DrCurry, Nov 07 2005
  

       The only dog that now calls me her human was an orphaned pup that our family took in as a companion to our Rottweiler/Black lab. Her companion, a larger dog and several years older couldn’t get out of the fenced yard but Echo, a not quite year old Border Collie/Golden retriever discovered that with enough speed, she could ricochette off of the inside corner of our fence to get on top, then tightrope walk the four inch top of the fence and get to the front yard where she would push open the gravity shutting gate that had no latch. It took a week for the radio proximity collars to arrive in the mail and I kick myself in the ass now, hindsight being twenty twenty, but I never latched it during that week and the Rottie/Lab...Cinder was hit by a car and died.
This event was witnessed by my Border Collie Echo and her entire demeanor changed that day.
There is no way that I can be convinced that animals have no concept of their impending death and I believe that pain level probably has a direct proportion to the amount of receptors an organism contains if not an inverse proportion, (less receptors= more pain).
  

       The only thing we have on critters is the ability to keep notes.   

       Sort of [jsp]. She's an autistic animal behaviorist who works mainly with cattle and horses. She works with the US FDA to ensure humane treatment of livestock and has looked at the workings of most US slaughterhouses (of which there are very few). She usually starts by processing herself along with the cattle to see what it's like...
wagster, Nov 07 2005
  

       This is cool, but I'm sure there was a Far Side cartoon where Larson baked this. A deer sitting in a rocking chair with a hunter's head on the wall and a hunter rug.
DocBrown, Nov 07 2005
  

       // I still believe humans experience pain and please to a degree that other animals do not //
Can't help thinking this is an approach which will persist until a cow turns round and says, "Hey, that *really* fucking hurt."
  

       [po] actually I used to rent them out - now I keep 'em in a trust fund until I can find a suitable investment. (Can't decide whether that's some sort of Freudian metaphor or just my usual silliness. It's a terrible thing, being a complicated person.)
moomintroll, Nov 07 2005
  

       I empathise. moom.
po, Nov 07 2005
  

       Thanks, I think.
moomintroll, Nov 07 2005
  

       I'm a year late, but I have a few things to say:   

       [wagster], animals feel shame a Dr. Curry annoed. Even though we've never yelled at our Grandma's dog for passing gas while she's near us, she puts her tail between her legs and sulks away whenever she does.   

       [zen_tom], my views on eating meat are somewhat similar to my views on thievery.   

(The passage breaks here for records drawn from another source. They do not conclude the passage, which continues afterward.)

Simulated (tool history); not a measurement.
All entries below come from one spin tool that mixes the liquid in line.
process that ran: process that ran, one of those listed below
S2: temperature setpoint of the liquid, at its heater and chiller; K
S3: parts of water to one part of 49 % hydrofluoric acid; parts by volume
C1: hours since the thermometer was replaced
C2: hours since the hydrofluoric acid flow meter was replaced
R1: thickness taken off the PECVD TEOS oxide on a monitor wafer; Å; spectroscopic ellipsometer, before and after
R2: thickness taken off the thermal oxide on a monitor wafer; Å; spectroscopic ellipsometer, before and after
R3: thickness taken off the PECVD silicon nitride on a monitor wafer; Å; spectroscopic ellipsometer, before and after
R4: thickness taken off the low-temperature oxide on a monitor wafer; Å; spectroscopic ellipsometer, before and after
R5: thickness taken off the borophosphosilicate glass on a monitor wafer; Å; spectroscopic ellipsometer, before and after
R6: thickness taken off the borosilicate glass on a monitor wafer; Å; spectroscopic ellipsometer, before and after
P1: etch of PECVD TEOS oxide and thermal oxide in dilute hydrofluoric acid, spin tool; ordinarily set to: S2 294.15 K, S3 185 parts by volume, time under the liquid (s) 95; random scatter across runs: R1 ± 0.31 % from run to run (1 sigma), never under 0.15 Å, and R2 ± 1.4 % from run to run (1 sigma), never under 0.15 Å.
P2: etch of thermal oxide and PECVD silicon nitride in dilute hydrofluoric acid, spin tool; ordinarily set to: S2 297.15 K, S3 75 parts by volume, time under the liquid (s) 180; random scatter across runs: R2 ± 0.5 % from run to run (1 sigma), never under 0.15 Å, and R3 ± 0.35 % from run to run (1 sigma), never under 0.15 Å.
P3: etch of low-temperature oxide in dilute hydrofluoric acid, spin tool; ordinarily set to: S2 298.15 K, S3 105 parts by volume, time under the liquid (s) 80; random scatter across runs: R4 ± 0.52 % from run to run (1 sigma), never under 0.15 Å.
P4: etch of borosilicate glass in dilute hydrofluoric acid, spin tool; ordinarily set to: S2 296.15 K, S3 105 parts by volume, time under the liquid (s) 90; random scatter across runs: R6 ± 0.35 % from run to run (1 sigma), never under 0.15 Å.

       If I have something stolen from me, I feel that I should have guarded it better. Regardless of whether or not the other person needs it or not, they have it now.   

       If the human race is subjugatd by ultra-cows, and I'm on the conveyor belt in the abatoir, I'd feel like I should have rebeled against my cow overlords harder, instead of getting angry at them for thinking I'm delicous on rye.